I can say that for $\phi\in$G* then G' lies inside Ker$(\phi$) just by property of commutator subgroup but I don't know how to proceed further.
Kindly help!!
Thanks & regards in advance
You can use the following two isomorphisms (which you can try to prove):
$Hom(G,\mathbb{C}^\times)\simeq Hom(G/G',\mathbb{C}^\times)$ for any group $G$.
$Hom(A,\mathbb{C}^\times)\approx A$ for any finite abelian group $A$.
(The difference in notations for the isomorphisms is because the first one is canonical, and the second one is not.)
This question as stated is a bit trickier than it ought to be, as it combines two facts without telling you:
The group of linear characters $\text{Pic}(G)$ under $\otimes$ is an abelian group, with a canonical isomorphism to the group $\text{Hom}_{Ab}(G^{\text{ab}},\mathbb C^*)$.
For any finite abelian group $A$, the groups $A$ and $\text{Hom}_{Ab}(A,\mathbb C^*)$ happen to be isomorphic.
These facts, taken together show that the groups $\text{Pic}(G)$ and $G^{\text{ab}}$ are isomorphic, but you won't in general find a "natural" isomorphism between them.
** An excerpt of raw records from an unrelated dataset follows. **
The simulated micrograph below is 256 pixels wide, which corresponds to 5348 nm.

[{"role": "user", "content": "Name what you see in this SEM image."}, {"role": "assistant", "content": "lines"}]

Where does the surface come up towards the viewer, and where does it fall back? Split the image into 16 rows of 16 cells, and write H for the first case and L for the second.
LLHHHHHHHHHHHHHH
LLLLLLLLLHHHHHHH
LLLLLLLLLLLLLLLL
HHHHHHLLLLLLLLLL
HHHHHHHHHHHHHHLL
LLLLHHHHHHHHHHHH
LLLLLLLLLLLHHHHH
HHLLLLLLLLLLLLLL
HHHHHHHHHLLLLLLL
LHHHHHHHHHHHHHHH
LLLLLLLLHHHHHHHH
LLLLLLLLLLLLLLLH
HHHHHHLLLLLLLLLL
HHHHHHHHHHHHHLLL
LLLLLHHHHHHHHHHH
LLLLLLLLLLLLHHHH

As for proving these facts, the first is closer to the spirit of your question, and you should try using the universal property of the abelianisation, along with the fact that one dimensional representations of a group $G$ are group homomorphisms into abelian groups.
If you also wish to prove the second fact, it is more involved, and is generally proven by reducing to the case of a cyclic $p$ group via the classification of finite abelian groups, then verifying that the dual group is also cyclic of the same order.